There is a neat parallel between ‘Open up the door’ in this verse and ‘Open up another deck’ in the third verse. The irony is heavy, in that the Greek is already dying, so completely unable to provide any assistance whatsoever.
It is only at this point that the volcano erupts, sending lava flowing down, but there is as yet no warning of the earthquake to follow.
Having completed their trade for the ring, the soldier and the tiny man are once more together, crouching in the corner. The next line presumably implies that they are both contemplating a homosexual act, though quite why is anyone’s guess. Is there the merest hint of Pompeii here?
The desk clerk’s comment may apply either to the volcano erupting or to the incidence of homosexual affairs.
He seems completely relaxed, but the reference to stars falling is apocalyptic, while the burning fields suggest that the lava has descended the mountain, reaching agricultural land below.
Sixth verse
‘As the island slowly sank
The loser finally broke the bank in the gambling room
The dealer said, “It’s too late now
You can take your money, but I don’t know how
You’ll spend it in the tomb”
The tiny man bit the soldier’s ear
As the floor caved in and the boiler in the basement blew
While she’s out on the balcony, where a stranger tells her
“My darling, je vous aime beaucoup”
She sheds a tear and then begins to pray
As the fire burns on and the smoke drifts away
From Black Diamond Bay.’
The island has begun to sink beneath the sea, so the earthquake has struck. Although complete destruction is imminent, the process is slow.

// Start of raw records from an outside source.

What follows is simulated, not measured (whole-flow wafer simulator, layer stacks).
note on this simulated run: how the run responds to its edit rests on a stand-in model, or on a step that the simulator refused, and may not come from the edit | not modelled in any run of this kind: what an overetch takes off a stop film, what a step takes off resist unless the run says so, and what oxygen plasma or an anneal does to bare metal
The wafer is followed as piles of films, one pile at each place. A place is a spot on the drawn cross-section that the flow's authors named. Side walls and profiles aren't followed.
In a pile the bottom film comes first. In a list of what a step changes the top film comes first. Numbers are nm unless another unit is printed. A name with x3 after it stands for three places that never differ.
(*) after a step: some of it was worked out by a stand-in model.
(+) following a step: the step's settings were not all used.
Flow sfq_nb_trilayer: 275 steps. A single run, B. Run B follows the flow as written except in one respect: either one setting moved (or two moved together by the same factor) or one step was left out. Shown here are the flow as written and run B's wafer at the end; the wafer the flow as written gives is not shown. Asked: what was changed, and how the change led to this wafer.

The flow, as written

It is at this point that the gambler breaks the bank, though he is still a ‘loser’ because he, like everyone else, is doomed. The dealer allows him to take the money, knowing that he will be unable to spend it. The reference to ‘the tomb’ is contrived for the purpose of the rhyme – none will enjoy the luxury of a burial service.
The tiny man is belatedly engaged in playful sexual foreplay with the soldier when the hotel’s floor collapses and the boiler explodes. Meanwhile, the woman is now on the balcony, rather than the veranda, as a stranger addresses her.
He calls her ‘my darling’ and tells her in French that he loves her very much. ‘Je vous aime’ rather than ‘je t’aime’ because she remains a complete stranger to him.
She begins to cry and then to pray, but to no avail. The fire from the volcano continues to burn and will only be extinguished when the island finally slides beneath the sea.
Seventh verse
‘I was sittin’ home alone one night in L.A.
Watchin’ old Cronkite on the seven o’clock news
It seems there was an earthquake that
Left nothin’ but a Panama hat
And a pair of old Greek shoes
Didn’t seem like much was happenin’,
So I turned it off and went to grab another beer
Seems like every time you turn around
There’s another hard-luck story that you’re gonna hear
And there’s really nothin’ anyone can say
And I never did plan to go anyway
To Black Diamond Bay.’
The final framing verse has a very different location. The narrator/singer, now using the first person, is at home, on his own, in Los Angeles, watching the seven o’clock evening news. ‘Old Cronkite’ is Walter Cronkite (1916-2009), the anchor on CBS news from 1962 to 1981.
A news item confirms that an earthquake followed the volcanic eruption. The island has vanished and Black Diamond Bay no longer exists. The only surviving artefacts are the woman’s hat and the Greek’s shoes. They alone prove that these individuals once existed. They now exist no longer.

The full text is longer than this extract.